PENNINGTON, Minn. – A restoration project officials say will benefit both people and aquatic wildlife along the Mississippi River and area lakes in northwest Minnesota was officially unveiled Thursday.
The Knutson Dam Improvement Project in Pennington included the removal of the old dam and replacing it with rock-arch rapids. That will improve water flow and the habitats for fish and other aquatic species between Cass Lake and Lake Winnibigoshish.
“There are many benefits to the removal of the previous dam and the construction: directly, we’ll be able to enhance over 30 miles of the river and enhance 72,000 acres of lake habitat between Cass and Winnie,” said Darla Lenz, Chippewa National Forest Supervisor, in a speech on Thursday. “It’s vital to our local economies, vital to our aquatic ecosystems, certainly vital to the Leech Lake Band of Ojibwe, and vital to the drinking water and other benefits that are provided to the public from here to the Gulf of Mexico.”
Before the ceremonial ribbon-cutting, awards were presented to the partners of the project: the Leech Lake Band of Ojibwe, Otter Tail Power and the Minnesota Department of Natural Resources.
“We couldn’t have done this work without our partners, and it’s really been a cooperative effort along the way,” Lenz said.
Amanda Hillman, a stream resource coordinator with the DNR, added that “funding came from the Lessard-Sams Outdoor Heritage Council. This is our taxpayer dollars at work and they’re funding great projects like this one.”
Costs for the Knutson Dam Improvement Project total about $1.2 million.
Constructed by the U.S. Corps of Engineers, Knutson Dam was transferred to the Forest Service in 1926, according to the U.S. Forest Service website.

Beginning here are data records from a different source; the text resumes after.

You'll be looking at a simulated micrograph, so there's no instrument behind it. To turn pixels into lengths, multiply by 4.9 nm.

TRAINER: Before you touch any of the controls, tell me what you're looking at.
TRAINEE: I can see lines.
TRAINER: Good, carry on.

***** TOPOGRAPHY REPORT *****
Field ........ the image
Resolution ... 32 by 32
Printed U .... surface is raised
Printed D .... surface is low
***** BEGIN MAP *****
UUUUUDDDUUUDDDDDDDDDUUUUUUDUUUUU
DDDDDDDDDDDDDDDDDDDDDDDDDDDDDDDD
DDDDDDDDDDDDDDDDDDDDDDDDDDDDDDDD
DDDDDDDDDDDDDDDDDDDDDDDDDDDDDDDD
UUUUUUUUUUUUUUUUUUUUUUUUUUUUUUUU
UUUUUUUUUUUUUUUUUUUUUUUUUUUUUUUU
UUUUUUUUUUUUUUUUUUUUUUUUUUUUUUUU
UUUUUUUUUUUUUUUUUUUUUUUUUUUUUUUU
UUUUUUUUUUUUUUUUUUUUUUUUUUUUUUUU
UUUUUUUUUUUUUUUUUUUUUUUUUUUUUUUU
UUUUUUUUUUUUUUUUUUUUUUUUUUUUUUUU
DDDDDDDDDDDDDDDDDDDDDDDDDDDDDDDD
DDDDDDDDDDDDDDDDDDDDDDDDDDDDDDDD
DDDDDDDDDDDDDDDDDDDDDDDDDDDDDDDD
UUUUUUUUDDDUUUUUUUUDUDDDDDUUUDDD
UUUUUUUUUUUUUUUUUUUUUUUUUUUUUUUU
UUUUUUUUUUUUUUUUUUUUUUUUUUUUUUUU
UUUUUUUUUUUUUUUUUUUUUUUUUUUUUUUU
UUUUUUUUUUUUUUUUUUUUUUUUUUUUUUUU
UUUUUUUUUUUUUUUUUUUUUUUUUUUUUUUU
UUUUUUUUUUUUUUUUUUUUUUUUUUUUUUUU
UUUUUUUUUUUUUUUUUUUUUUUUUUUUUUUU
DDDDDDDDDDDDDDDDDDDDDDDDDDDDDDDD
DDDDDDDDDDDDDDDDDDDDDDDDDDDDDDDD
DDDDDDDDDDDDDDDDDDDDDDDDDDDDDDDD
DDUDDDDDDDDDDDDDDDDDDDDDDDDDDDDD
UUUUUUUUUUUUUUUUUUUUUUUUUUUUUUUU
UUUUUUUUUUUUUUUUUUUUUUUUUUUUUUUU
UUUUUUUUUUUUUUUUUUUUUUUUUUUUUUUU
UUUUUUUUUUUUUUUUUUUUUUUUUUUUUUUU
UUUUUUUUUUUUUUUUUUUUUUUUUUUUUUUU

The restoration project was given the Collaborative Aquatic Stewardship Award from the U.S. Forest Service for “the significance of the project in terms of the design, the impacts but also because of the creativity in pulling together the partnerships,” Lenz said.
“It’s great to see this project happening in an area on this scale in the state of Minnesota,” said Tony Standera, fisheries specialist with the Division of Fish and Wildlife at the DNR. “Hopefully this will be the first of many to come.”